I'm such a bad blogger. I went and started a new project, "Guadalajara's Top 20" on December 21, and it wasn't until last weekend that I finally pulled out the list to get around to posting a second entry. It was only then that I realized that my postings for Zoológico Guadalajara, Tonalá, and Tlaquepaque had actually covered #'s 2, 3, and 4. I've gone back through and edited/hyperlinked those posts accordingly, but I'm STILL a bad blogger, because the experience I'm about to share actually happened LAST weekend. So, so lazy of me. Anyway, without further ado, Guadalajara's Top 20, Number 5: Instituto Cultural Cabañas.

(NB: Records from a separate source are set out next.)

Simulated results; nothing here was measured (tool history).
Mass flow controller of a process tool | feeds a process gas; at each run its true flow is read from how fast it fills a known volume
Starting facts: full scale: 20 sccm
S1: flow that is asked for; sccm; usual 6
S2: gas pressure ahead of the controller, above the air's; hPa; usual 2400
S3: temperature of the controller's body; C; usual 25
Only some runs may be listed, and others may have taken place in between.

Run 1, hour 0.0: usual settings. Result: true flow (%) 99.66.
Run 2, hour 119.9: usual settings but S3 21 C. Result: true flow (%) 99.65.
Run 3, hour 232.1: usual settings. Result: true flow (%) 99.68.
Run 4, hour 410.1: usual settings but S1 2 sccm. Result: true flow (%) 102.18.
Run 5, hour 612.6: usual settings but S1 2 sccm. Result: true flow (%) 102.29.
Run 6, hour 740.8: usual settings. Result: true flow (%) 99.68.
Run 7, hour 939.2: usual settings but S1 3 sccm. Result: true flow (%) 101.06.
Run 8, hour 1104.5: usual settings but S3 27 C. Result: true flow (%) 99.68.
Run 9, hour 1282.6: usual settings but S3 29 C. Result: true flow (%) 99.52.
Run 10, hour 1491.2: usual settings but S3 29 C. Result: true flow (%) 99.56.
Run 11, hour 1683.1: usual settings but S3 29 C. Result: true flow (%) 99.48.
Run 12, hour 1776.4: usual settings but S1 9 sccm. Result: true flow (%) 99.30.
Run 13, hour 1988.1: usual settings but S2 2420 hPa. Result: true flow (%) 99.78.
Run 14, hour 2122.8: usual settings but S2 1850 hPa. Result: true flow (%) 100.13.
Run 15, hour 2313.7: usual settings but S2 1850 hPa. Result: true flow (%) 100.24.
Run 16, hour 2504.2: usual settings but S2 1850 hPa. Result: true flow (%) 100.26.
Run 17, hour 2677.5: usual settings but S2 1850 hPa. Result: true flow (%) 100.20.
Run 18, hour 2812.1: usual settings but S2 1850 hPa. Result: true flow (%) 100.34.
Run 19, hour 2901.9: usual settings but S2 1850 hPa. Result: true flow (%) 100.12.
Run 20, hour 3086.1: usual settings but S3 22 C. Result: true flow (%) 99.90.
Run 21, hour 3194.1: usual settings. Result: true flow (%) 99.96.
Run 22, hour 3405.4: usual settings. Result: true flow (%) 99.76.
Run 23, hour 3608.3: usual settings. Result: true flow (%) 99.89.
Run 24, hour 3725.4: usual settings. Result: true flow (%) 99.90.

Instituto Cultural Cabañas is actually one of the first sites we stumbled upon when we first began exploring Guadalajara. The only thing that kept us from entering was the fact that we had left the camera at home. Oh, and the admission fee. It was only seven bucks or so, but we were feeling kinda cheap that day.
Fortunately, or friend Genaro is a quick study. He has learned that if we do dinner and a movie at home, TJ and I are destined to fall asleep before the half-way point (What can I say? We're getting old...). To this end, Genaro has insisted on hanging out with us out in public, during daylight hours, where the risk of falling asleep is minimal. And so, last Sunday, Genaro took us on a sightseeing tour in which we saw multiple items on the Top 20 list. I'll be sharing them all in time (gotta spread this stuff out) but for today we'll just focus on the Institute.
The Institute was originally designed in the early 1800's as an orphanage, and served this purpose for over 100 years. During this period, it was known as Hospicio Cabañas. The building underwent an extensive renovation in the 1980's and reopened as a cultural center featuring art exhibits, a movie theater, dance lessons, and other artsy activities.
Sample of artwork currently on exhibit at the Institute
The complex is named after Juan Cruz Ruiz de Cabañas, who was appointed bishop of Guadalajara in 1796. He commissioned the building's design from Spanish architect Manuel Tolsá in 1803, following royal decrees encouraging the construction of houses to attend to the needs of the poor. Orphans began arriving in 1810, though construction would not be completed until much later. To the left you will see statue of the bishop (who died in 1823) that stands in the Institute's courtyard.
Despite the beauitful architecture, landscaping, and sculptures to be found throughout the complex, the Institute's main draw is a series of murals by artist José Clemente Orozco. The Orozco Murals actually have their own spot on the Top 20 list, and will be covered in a separate entry at a later date. But, because I'm so nice, here is a sneak peak.
The Institute has the honor of being on the list of UNESCO World Heritage Sites, making this the second such site we have seen in our three months in Guadalajara. The Institute is open Mon-Fri 10a-6p; Sun 10a-3p.